The self-giving love of God we see at the cross, the same kind of love that is asked of us, is the only thing that can heal this world.
Pr. Joseph G. Crippen
The Sunday of the Passion, year C
Texts Luke 22:14 – 23:56 (The Passion), but focusing especially on 23:33-34; Philippians 2:5-11
Sisters and brothers in Christ, grace to you, and peace in the name of the Father, and of the + Son, and of the Holy Spirit. Amen
“They don’t know what they’re doing.”
Jesus spoke truth. The soldiers with hammer and nails, the religious leaders with righteous anger, the cowardly disciples fleeing the scene, the crowds seeking spectacle: none knew what they were doing that Friday.

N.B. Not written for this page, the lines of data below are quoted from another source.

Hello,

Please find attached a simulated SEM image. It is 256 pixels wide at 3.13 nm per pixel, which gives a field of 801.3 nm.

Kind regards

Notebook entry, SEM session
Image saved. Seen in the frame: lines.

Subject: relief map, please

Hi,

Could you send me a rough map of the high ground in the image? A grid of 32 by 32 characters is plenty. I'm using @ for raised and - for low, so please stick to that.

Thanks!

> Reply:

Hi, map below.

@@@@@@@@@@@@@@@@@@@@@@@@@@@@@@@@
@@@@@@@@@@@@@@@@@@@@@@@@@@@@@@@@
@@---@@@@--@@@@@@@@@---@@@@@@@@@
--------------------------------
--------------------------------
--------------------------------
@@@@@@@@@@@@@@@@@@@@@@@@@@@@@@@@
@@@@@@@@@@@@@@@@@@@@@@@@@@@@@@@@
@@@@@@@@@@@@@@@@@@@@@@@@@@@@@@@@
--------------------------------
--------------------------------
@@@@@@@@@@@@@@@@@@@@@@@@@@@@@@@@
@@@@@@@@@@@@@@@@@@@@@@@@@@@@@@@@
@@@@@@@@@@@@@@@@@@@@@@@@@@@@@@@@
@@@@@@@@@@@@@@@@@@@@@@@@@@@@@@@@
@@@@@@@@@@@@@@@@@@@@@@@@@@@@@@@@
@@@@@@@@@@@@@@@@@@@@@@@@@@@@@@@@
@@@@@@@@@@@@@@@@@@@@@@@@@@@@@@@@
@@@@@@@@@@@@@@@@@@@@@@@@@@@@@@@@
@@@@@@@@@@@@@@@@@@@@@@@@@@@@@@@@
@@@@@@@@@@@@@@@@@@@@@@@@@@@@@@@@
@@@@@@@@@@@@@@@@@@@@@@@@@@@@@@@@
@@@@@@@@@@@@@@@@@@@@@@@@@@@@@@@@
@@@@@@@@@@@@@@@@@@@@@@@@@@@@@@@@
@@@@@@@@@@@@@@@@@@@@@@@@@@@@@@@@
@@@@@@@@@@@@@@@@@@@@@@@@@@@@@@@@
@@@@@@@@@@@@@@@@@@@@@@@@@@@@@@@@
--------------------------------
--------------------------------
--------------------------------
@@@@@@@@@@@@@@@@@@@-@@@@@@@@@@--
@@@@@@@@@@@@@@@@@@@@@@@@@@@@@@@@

Neither do we. Unlike most everyone there that day, we’ve come to believe Jesus is exactly who he claimed, the Son of God. But we still struggle to grasp what this cross tells us about the true nature and depth of the Triune God’s love and what it means for how we live.
Just look at this one moment. As God’s Son is nailed to a cross, brutally executed by a humanity whose love has gone dry, whose taste for violence and control and power cannot be sated, he prays for mercy. “Forgive them. They don’t know what they’re doing.”
We simply could not have expected a love like this. Not from us. Not from God.
We live lives with limits. We try to love others. But our selfishness, our carelessness, our fear of vulnerability, our limited willingness to forgive, all keep us from living in love. At our best, we strive for unconditional love at least for our family. We fail. We don’t even come close with those outside that circle.
So we can’t grasp how God could love in unlimited ways. Like humans always do, we want powerful gods whom we can blame if things go wrong, try to appease when we want something, and sic on those we don’t like. Even though the Scriptures repeatedly speak of God’s eternal love for the creation and for humanity, we put limits on whom we believe God can love.
So when we see the truth of God’s love today, it strains our poor ability to imagine.
The Son moves out of the grace of the divine dance of the Trinity, and joins humanity.
Jesus did not consider equality with God something to be exploited, Paul says. God’s power simply won’t work to love the creation back into God’s life. So the Christ of God emptied all divine right and power and took on our humanity. How could we have anticipated that?
God’s Son came in our flesh to teach us, face to face, to love as we were made to love. Set aside power and dominance, gave up control out of love for us. To ask us to turn around and live this same love. “Love to the loveless shown, that they might lovely be.”1
And we don’t get it. We don’t know what we’re doing.
But today, looking at the cross, we begin to see the universe can only be healed by self-giving love, starting with God.
Power and might can’t stop human evil, oppression, violence, war, pollution, abuse, destruction, because they can’t force love. The only thing that can heal this world is God offering vulnerable love to the creation. A love that forgives the one trying to kill it. True unconditional love, and nothing can stop that, not fear, not doubt, not even death. There are God-sized cracks in this creation that need God-sized stitches. God offering God’s own life out of love will bring that healing.
But there are billions of human-sized cracks that need human-sized stitches, too – your self-giving, vulnerable love. Mine. That’s what Jesus is doing at the cross: not just revealing God’s love, but showing you and me what is needed of us. So all things might be healed and brought back to God.
Now that we know this, now that we’ve seen such unimaginable love, we know our path.
We can’t just stay here and sing about this love, as our hymn hopes2. We are sent out, knowing God’s true love, to bear this love in our own bodies, hearts, voices, lives, no matter the cost.
So, let’s go from here, filled with this vulnerable, unconditional love we never could have dreamed was possible, but now we know is ours, and in our every breath, pour this love into God’s world until all creation is healed.
In the name of Jesus. Amen
1 “My Song Is Love Unknown,” Samuel Crossman, 1624-1683, ELW 343, sung between the reading of the Passion and this sermon.
2 Again, from “My Song Is Love Unknown.”